“Euthanasia” in animal control pounds and shelters is the number one documented cause of death of all cats in the U.S. The most comprehensive study to date indicates that 72% of all cats entering these facilities are killed. Just 23% are adopted, and only 2% are reunited with their owners.
These statistics are from the National Council on Pet Population Study and Policy Shelter Statistics Survey, 1994-97. It surveyed roughly 5,000 shelters annually for four years, receiving responses from about 1,000. Although dated, it remains the most comprehensive and rigorous study that exists. More recent, less complete studies reflect the same trends—for instance, the 2006 National Animal Control Association Statistical Survey showed that 66% of cats were killed.
For feral cats, the kill rate in pounds and shelters rises to virtually 100%.
Cats entering traditional animal pounds and shelters have only three possible outcomes: being adopted, reunited with an owner, or killed. Yet feral cats are unsocialized to humans and can’t adjust to life in a human home, and they have no traditional “owners” to claim them. For them, the only possible outcome is death.
Although the exact number of feral cats in this country is not known, some scientists estimate it is same as the house cat population, that is, 82 million. These animals are one of the most significant populations facing animal control pounds and shelters today.
Yet feral cats are also the animals whom facilities are usually least equipped to handle. Indeed, many pounds and shelters classify healthy feral cats as “unhealthy” or “untreatable,” which excludes them from “healthy animal” kill rates. These cats continue to be funneled into a system in which all of them are killed.
Animal nonprofits, research veterinarians, and other experts agree: killing in pounds and shelters is the leading cause of death of all cats in the United States. All are in agreement that too many cats are killed. Yet data collection and analysis on this critical issue are sparse.
Only a handful of states require pounds and shelters to report the fates of the animals they take into custody. The reasons for requiring reporting vary, as do the thoroughness and accuracy of the reports.

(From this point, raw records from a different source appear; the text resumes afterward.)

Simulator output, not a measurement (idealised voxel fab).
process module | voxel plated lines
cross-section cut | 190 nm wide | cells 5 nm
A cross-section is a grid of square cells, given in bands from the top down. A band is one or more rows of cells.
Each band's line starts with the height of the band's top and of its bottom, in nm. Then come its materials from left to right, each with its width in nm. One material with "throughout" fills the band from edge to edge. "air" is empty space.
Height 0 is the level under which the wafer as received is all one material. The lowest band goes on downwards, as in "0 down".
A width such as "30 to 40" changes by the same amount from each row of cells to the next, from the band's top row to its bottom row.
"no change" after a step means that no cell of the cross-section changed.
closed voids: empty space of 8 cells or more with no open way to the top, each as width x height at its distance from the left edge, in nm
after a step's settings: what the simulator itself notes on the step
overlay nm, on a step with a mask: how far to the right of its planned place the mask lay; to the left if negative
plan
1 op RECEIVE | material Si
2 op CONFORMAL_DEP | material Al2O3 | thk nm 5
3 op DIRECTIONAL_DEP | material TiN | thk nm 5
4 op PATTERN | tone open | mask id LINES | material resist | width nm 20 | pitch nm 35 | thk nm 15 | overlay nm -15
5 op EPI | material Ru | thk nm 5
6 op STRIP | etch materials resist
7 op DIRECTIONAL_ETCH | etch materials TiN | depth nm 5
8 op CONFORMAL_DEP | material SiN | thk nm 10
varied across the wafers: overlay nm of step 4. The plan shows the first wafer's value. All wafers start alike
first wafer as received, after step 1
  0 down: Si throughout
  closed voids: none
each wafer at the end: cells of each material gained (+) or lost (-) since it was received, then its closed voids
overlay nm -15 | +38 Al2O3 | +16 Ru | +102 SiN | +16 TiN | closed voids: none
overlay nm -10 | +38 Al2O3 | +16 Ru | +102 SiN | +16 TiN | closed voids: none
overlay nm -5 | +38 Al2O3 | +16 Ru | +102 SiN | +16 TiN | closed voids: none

Even states that require reporting typically don’t make those reports accessible to the public; citizens must file Freedom of Information Act requests to view them. And very few pounds and shelters publicly reveal the number of animals they kill. Instead, these facilities’ websites and annual reports focus on adoption efforts. If they mention killing at all, they call it “euthanasia.”
Millions of cats are killed every year, but no one knows exactly how many. And the killing is done behind closed doors, away from the public eye.